First, people can take off -- but, they can only take off one of the Big Three: day after Thanksgiving, Christmas Eve or New Year's Eve. We are officially closed, with on-call for emergencies, on the three "days" themselves. We were asked to work Thanksgiving (we service Canada and Puerto Rico as well as the U.S.) until we showed by metrics that it simply wasn't worth staffing the desk for the 5 or 6 calls that did come in.

Second: first come, first served with two caveats -- if your performance is below expectations, you go to the back of the line. And if two people ask for the same slot at the same time, seniority wins.

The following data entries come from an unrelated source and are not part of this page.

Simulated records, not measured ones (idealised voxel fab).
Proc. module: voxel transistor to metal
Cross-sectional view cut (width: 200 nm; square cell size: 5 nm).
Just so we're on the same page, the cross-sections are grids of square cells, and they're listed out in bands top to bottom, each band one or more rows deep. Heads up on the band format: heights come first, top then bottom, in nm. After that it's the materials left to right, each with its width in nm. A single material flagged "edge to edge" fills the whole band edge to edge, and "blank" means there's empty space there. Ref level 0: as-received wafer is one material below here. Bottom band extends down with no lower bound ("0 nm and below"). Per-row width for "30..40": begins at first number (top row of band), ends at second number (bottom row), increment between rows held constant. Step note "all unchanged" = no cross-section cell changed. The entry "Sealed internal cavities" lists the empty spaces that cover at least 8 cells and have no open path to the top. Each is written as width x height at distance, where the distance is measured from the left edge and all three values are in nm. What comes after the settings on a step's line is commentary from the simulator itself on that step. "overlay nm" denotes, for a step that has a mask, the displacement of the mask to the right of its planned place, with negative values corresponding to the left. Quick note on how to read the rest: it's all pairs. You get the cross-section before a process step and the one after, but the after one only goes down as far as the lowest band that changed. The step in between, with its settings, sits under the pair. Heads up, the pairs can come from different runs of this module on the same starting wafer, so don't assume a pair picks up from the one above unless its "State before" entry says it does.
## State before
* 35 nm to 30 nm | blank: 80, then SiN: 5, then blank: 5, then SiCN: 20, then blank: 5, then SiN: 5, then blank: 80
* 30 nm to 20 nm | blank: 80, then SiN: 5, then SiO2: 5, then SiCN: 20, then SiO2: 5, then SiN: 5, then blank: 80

Third: shift work. The people that remain on the desk on those really slow days (this year, we've actually had several due to real doldrums between Xmas and New Year's) may be allowed to go home early or work half-shifts if the call volume permits. This may be scheduled (the "eves" and "day after" usually are), or it may just be the manager or team lead looking at the call volume and shaving an hour or two here and there off peoples' shifts.

Note to Nick: Better to keep family status assumptions out of the mix. It's dreadfully close to making a prejudicial judgment based on marital status. The singles may be traveling to spend Christmas or Thanksgiving with distant family. The families may be hosting the dinner or the New Year's eve party. Shoot, the SINGLES may be hosting the dinner for the family to join them.